Where officials stood during this exercise seemed to depend largely on what type of institution they were from. One leader standing at the “radical” innovation end had noted earlier in the day that her institution is in “survival mode” because of changing demographics and is under pressure to try new approaches to improve completion rates and maintain funding.
Another official on the radical innovation end, Terik Tidwell, director of STEM innovation at Johnson C. Smith University, stressed in an e-mail interview after the event that colleges need to change to serve what he described as “a growing population of first-generation, low-income, adult completers, and/or racial/ethnic students.” He pointed out that it isn’t just teaching that he thinks should change, but that the business model of higher education needs an upgrade as well. “Regardless of size,” he said, “higher-education institutions need to be able to generate non-tuition revenue that can support core-operations, strategic/growth initiatives, and student aid.”
Mitchell Stevens, associate professor of education at Stanford who gave a talk at the meeting, said in an interview that the major force driving all these innovation efforts at colleges is what he calls a “recapitalization” of the higher-education sector. Public support for higher education is declining—in both dollars and respect—while Silicon Valley companies and other for-profits have moved in. Put simply, colleges are following the money.
“The patrons of higher ed are continuing to shift,” he said. Yet the colleges are still set up around the idea that higher education is a public good. “We haven’t reorganized our conception of how universities are supposed to be governed to accommodate that change,” he added.
“This change brings a profound sense of loss for a lot of academics—especially for those my age and older,” he said. “We all came of age when the public had a lot of trust in higher education, and our government and philanthropic patrons allowed us to run our universities pretty much as we chose. We chose to prioritize research, and they allowed us to pay much less attention to the quality of teaching and the quality of the undergraduate experience.”

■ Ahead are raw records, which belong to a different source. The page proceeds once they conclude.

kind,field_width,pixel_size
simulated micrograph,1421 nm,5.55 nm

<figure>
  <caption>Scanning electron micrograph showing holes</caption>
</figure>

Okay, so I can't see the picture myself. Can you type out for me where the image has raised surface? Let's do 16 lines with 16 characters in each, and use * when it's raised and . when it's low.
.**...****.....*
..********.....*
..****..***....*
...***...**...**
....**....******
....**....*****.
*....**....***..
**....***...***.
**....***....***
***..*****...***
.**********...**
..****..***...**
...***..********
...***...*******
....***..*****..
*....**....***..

These days, though, only the most well-resourced colleges and universities have the luxury of operating that way, he argues, yet professors across the academy still see themselves as having “jurisdiction over teaching and learning.” It’s a shift that’s causing tension—and presents a major challenge for officials running academic-innovation efforts.
Several participants also noted that higher education doesn’t operate in a vacuum, and that colleges need to adapt to the changing world that students will enter after graduation (and rapidly-changing expectations of how institutions should operate).
Brian Fleming, executive director of the Sandbox ColLABorative at Southern New Hampshire University, which fosters academic innovations there, says that part of his mandate is to keep tabs on how other industries are changing. This year, for instance, he’s considering attending a conference for supply chain professionals and another on talent development and human capital management. Other participants said they are looking to how the healthcare sector is adopting new technologies. “Other industries are much further along in some of these issues,” said Fleming.
But Stevens, of Stanford, argues that colleges are already changing faster than many people realize. “This idea that we’re not innovative is frankly very wrong. It’s just wrong,” he said. “There are some parts of the machine that are very sticky, and a lot of that boils down to faculty sovereignty and faculty governance.”
Organizers of the event, known as Harvesting Academic Innovation for Learners, or HAIL, say they plan to hold similar gatherings twice a year to continue sharing their experiences (an earlier meeting took place in January).